Sudan floods leave many homeless

Floods have rendered nearly 70,000 families homeless in the eastern Sudanese city of Kassala, newspapers reported on Saturday.

Thousands are homeless in Kassala in eastern Sudan

Describing the floods as the worst in 70 years, Sudan’s media warned of more agony for the city’s half a million residents as the river Nile continued to rise menacingly.

With an average Sudanese family comprising six members,  it is estimated that up to 420,000 people in the city some 450 kilometres east of Khartoum could be without shelter.

Newspapers put the toll at 13.

Though other regions of Sudan have been experiencing heavy rains, Kassala has taken the worst pounding.

Wide Damage

Flood waters have submerged part of the highway between Khartoum and Port Sudan, the country’s main port. Gushing flood waters have overturned several vehicles on the road.
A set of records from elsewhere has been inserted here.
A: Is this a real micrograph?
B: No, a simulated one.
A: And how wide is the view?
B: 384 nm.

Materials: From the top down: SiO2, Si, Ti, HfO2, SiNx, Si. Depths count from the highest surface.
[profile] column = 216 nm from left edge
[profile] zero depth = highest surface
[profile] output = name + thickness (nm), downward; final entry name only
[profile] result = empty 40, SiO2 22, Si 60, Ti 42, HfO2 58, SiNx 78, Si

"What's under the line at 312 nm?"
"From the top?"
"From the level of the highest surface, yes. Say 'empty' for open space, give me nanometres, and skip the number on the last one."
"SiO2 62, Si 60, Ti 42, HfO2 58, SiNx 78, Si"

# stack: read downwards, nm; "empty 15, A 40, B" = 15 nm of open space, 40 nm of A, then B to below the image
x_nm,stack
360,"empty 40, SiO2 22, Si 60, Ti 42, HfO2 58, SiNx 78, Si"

Interior Minister Abdel Rahim Mohamed Hussein urged people to take “all necessary precautions to deal with the level of the Nile, which registered a greater rise than in the past few years.”

Floods sweep Sudan periodically with devastating effects.

In 2001, heavy flooding of the Nile and torrential rains in southern Sudan made thousands homeless.

In 1988, dozens of people were killed and two million lost their homes after the Nile burst its banks.